Mayorkas says DHS resources are "stressed"
Alejandro Mayorkas says Homeland Security resources are "stressed" 02:05

The Biden administration is restarting a Trump-era border program that requires migrants to wait in Mexico while their asylum requests are reviewed despite the "inhumane" conditions it believes the policy fueled, a top U.S. official told CBS News.

Due to a federal court order that the Supreme Court refused to suspend, the Biden administration is required to reinstate the so-called "Remain in Mexico" policy, under which 70,000 non-Mexican asylum-seekers were instructed to wait outside the U.S., often in squalid tent camps and crime-ridden border towns.

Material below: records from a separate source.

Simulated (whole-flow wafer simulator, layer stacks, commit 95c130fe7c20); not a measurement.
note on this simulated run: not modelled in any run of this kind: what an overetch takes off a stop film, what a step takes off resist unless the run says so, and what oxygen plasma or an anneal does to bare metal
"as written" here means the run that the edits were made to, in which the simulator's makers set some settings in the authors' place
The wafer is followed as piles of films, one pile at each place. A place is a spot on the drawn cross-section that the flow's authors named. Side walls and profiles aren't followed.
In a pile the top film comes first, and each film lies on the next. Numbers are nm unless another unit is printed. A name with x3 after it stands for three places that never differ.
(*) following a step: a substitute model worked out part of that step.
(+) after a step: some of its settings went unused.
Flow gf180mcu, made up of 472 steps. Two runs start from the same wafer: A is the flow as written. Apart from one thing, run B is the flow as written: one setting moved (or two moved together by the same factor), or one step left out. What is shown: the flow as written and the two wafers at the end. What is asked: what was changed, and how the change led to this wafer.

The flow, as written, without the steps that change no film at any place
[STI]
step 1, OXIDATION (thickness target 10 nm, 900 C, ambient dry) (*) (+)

During an interview this week with "CBS Evening News" anchor and managing editor Norah O'Donnell, Department of Homeland Security (DHS) Secretary Alejandro Mayorkas said he opposed the Remain in Mexico policy, citing "very poignant and powerful pictures" of migrants' living conditions.

"The Matamoros camp where we saw individuals living in squalor who don't have the ability to work, where the conditions are inhumane," Mayorkas said. "We just saw the camp in Reynosa similarly situated. It is not in the best interests of individuals who are seeking humanitarian relief under United States law."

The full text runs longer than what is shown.